The effects of successful misinformation or disinformation campaigns from foreign state actors can be as divisive as whether pineapple belongs on pizza or not.
The U.S. Department of Homeland Security (DHS) released an easy-to-follow explanation of how foreign interference works and highlighted the signs indicative of an attempt to manipulate and distort perception on various topics.
While misinformation operations regarding pizza topping choices are yet to be uncovered, there is evidence of such activity targeting voters in the U.S.
Actors looking to influence societies in a specific direction first need to identify an inflammatory topic that would create groups of diverging opinions.
"Foreign influencers are constantly on the lookout for opportunities," the DHS says, adding that they "don’t do this to win arguments; they want to see us divided".
They choose a mass communication channel, such as social media networks, and create fake accounts that will be used as part of the operation. To reach a large crowd, influencers tend to rename and reuse the accounts they create to make the conversation appear larger and more varied.
Influencers also engage in conversations on public forums where discussions on a topic can drag for days and weeks. Even if not all members participate, many will read the lines and may change their perspective on the subject.
Polluting healthy debates and sparking discord is how they disrupt and make the conversations grow tense. Getting people mad with each other and distorting the perception is the agenda.

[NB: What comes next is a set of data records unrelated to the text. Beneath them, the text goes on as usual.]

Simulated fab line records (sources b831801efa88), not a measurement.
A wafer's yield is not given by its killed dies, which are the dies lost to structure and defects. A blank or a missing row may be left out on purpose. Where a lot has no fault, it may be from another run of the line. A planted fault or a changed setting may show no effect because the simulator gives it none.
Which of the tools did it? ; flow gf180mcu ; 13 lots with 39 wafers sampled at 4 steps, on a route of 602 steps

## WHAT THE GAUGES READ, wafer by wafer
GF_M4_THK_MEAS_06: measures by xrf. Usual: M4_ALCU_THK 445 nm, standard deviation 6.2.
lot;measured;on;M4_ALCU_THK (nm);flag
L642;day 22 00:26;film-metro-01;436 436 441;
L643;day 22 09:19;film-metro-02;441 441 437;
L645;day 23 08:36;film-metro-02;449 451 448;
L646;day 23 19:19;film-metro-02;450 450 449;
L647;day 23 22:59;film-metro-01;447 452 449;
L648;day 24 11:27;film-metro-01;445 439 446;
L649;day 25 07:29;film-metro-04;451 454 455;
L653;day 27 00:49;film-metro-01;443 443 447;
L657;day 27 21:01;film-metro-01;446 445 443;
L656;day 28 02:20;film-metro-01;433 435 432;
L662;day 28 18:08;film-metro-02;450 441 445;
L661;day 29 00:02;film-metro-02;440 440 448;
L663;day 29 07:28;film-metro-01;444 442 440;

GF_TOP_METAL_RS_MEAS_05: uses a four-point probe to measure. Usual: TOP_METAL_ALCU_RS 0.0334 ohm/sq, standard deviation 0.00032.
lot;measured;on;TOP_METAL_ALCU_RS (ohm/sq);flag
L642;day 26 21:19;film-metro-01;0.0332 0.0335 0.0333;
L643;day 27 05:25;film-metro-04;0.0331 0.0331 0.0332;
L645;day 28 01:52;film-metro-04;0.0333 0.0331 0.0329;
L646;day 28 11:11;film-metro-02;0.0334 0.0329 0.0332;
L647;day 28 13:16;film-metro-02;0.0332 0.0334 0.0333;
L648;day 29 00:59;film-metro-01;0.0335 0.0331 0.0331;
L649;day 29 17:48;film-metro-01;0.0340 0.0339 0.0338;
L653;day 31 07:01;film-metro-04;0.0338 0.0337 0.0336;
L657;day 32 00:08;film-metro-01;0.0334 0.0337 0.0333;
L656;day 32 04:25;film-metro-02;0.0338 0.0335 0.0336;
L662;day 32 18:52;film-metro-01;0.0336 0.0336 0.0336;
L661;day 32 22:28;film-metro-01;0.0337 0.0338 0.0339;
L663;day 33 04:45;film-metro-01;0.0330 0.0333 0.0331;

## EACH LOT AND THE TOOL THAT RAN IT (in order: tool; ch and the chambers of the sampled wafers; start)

By starting small and creating controversy in a community and amplifying arguments on both sides of the issue, influencers can separate the parties even further.
In the next stage, they can use the arguments and the discussion platform as a legitimate source of information. If the controversy reaches a higher level, more individuals are engaged and society splits.
The transition from the online world into the physical one is quick once the disagreement on a topic becomes mainstream.
When painting the picture of a disinformation campaign, the DHS points to Russia, noting that agents of the Kremlin government "have organized or funded protests to further stoke divisions among Americans."
Adversaries involved in disinformation and misinformation campaigns will seize every opportunity to achieve their goals. Social media platforms are fighting common attack tactics such as increasing popularity through artificial means (click and like farming) or networks of automated accounts (bots).
Features like event pages on social media platforms have been used for this type of operations. Facebook routinely detects and removes fake accounts, groups, and pages specifically set up to shape opinions on political figures in a country.
Twitter has its share of problems as well. In mid-June, the company removed 5,000 fake accounts created for state-backed activities. By that time, the profiles had generated over 30 million tweets and more than one terabyte of media content.